What’s the best Greek song that Stelios Kazantzidis, Greek singer, has ever made?

Kudos to Achilleas for his comprehensive answer, and for pointing out something unfamiliar to the contemporary Anglosphere: plenty of musical traditions, like Greece, don’t require singers to be songwriters for them to have credibility. In fact, not only songwriters, but  lyricists distinct from songwriters have a high profile—something I find cool, but which went out of fashion in the Anglosphere with Tin Pan Alley.

It took me a long time to warm to Kazantzidis, just as it took me a long time to tolerate Mozart. Both require a different kind of emotional maturity.

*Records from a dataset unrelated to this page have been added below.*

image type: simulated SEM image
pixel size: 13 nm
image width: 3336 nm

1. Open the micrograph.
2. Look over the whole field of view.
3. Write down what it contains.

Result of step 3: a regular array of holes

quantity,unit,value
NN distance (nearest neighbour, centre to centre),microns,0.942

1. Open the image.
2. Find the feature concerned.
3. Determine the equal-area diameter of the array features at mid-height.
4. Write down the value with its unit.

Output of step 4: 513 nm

My favourite happens to be Η ζωή μου όλη:

My whole life’s a burden:
it takes it all, gives nothing.
My whole life’s a chimney:
I’ve fallen in, I’m burning.

My whole life’s a nonsense,
and my sole possession.
My whole life’s a offering
with no aim or meaning.

My whole life’s a ciggy:
hate it, but still smoke it.
Reaper Man can have it
when it’s time to  scarper.

Actually, that’s not a good translation of the last verse, I just settled on it for the metre. It’s combination of slang, contempt, and fatalism is very Greek, and very arresting…

And yes, the lyricist ended up honour-killing his daughter’s boyfriend. (Άκης Πάνου – Βικιπαίδεια) But the lyric isn’t his, it’s the world’s.

What are the major characteristics of the poetry of Constantine P. Cavafy?

A major characteristic of Cavafy which does *not* come across in the most popular translation (Sherrard & Keeley’s) is the linguistic eclectisism, which adds to the overall feeling of restraint and detachment. Especially when everyone else writing in Greek at the time was idolising the Volkisch ideal of Demotic, his playful alternation of contemporary slang and classicising rhetoric placed him very far from the mainstream; and with the era dominated by the Greek Language Question, language matters a lot in Greek poetry.

Sherrard & Keeley sacrificed that element to make his poetry approachable in English; I think they had to.

Is Spain the only place which has ever been de-islamized? How did they do that?

Crete and Greek Macedonia in 1923, by the Population exchange between Greece and Turkey. Done by expulsions of the kind currently frowned upon (Ethnic cleansing), but which happened quite a bit after both WWI and WWII. On the Greek side, at least, the process appears to have been relatively orderly. Well, as orderly as that kind of thing can be…

EDIT: I forgot: yes, 1923 was orderly; the 1890s in Crete were not, and sectarian violence forced many of the Muslim population to leave by 1900: Cretan Turks. The Muslim population had already fallen from half the island to a third from 1800.

Crete has the distinction of being de-islamised twice. The previous occasion was the Emirate of Crete in the 9th century, which had a reconquista by the Byzantines in 961. Byzantine chroniclers boasted that the entire population was massacred and repopulated from Cappadocia; but of course Nicephoras Phocas was not Reinhard Heydrich, and it’s unlikely that the entire population was converted to Islam to begin with. The remainder of the de-islamisation would have been carried out by Byzantine missionaries.

How widely were German, French and English each used as languages of science in the Europe of the 19th and early 20th centuries?

Greek linguists at the time mostly did German, and some did French. Of the main antagonists, Psichari only wrote in French—but then again, he lived in France. Hatzidakis mostly wrote in German, though he could write in French if he had to.

When I was studying in Greece, I heard distant echoes of a “German school” and “French school” of linguists: you picked your main language and aligned yourself to it. English was used, but not by Greeks; as a language of Greek linguistics it was marginal before WWII—about the same ranking as Italian. (They were distant echoes, because that era had ended by the ’60s. The linguist I heard the echoes from, Δικαίος Βαγιακάκος – Βικιπαίδεια, was born in 1917.)

I have seen instances of Dutch linguists working on Greek (Hesseling) translating their stuff into French to get it read. Sandfeld’s Linguistique Balkanique was ignored until he translated it from Danish to French. So yes, getting your stuff translated was a must if it wasn’t originally in French or German (or, OK, English and Italian). The only language I noted in my reading other than those was Russian, and there wasn’t much of that. (A bit more in Byzantine studies.)